Purchased with funds from the North Carolina State Art Society (Robert F. Phifer Bequest)

Object Number
2011.10/a-b
Culture
American
Classification
Paintings
Department
Modern

Key Ideas about this Work of Art

  • This painting is a fragmented image of three Black women wearing rhinestone-embellished 1970s-style clothing and high-heeled shoes. The women are posed in the classic style of the Three Graces (also called Charities) from Greek mythology.  
  • The Three Graces are goddesses who represent charm, beauty, and creativity. 
  • The painting’s fragmented style incorporates collage and cubist techniques of early 20th-century artists. It also has similarities to the Greco-Roman tradition of fresco painting.
  • Mickalene Thomas’s work celebrates Black beauty, sexuality, and power by representing African-American women as goddesses from Greek mythology.

Learn More

Brooklyn-based artist Mickalene Thomas is known for her elaborate, tactile paintings adorned with rhinestones, enamel and colorful acrylics. Her glamorized representations of African American women highlight stereotypes and ideals of celebrity and identity while simultaneously romanticizing ideas of femininity and power. The women in Thomas’s paintings are confident and are often arranged in provocative poses. Thomas frequently references traditional art historical mores in her paintings and photography and she recasts them with contemporary African American women.
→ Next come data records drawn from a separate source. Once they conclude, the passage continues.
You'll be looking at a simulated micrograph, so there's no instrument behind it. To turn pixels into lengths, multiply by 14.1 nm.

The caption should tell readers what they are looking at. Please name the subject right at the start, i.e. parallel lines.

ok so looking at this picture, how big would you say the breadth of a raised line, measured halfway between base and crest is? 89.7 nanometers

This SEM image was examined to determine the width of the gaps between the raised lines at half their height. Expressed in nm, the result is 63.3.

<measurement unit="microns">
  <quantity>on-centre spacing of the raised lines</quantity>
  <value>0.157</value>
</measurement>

In this piece she reimagines The Three Graces from Greek mythology in a large mixed-media painting. Throughout art history, the Three Graces have been depicted as white European women who represent the conventional values of charm, beauty, and creativity. Thomas portrays these three goddesses as modern Black women dressed in bold colors and patterns that emphasize their femininity and strength. At the same time, the artist has created a scene that seems fractured (literally). Throughout the painting there are geometric, neon lines that break the image into irregular shapes similar to broken glass. The effect is fresco-like, a popular Greco-Roman painting technique of applying pigment to wet plaster, which pairs well with the Grecian subject.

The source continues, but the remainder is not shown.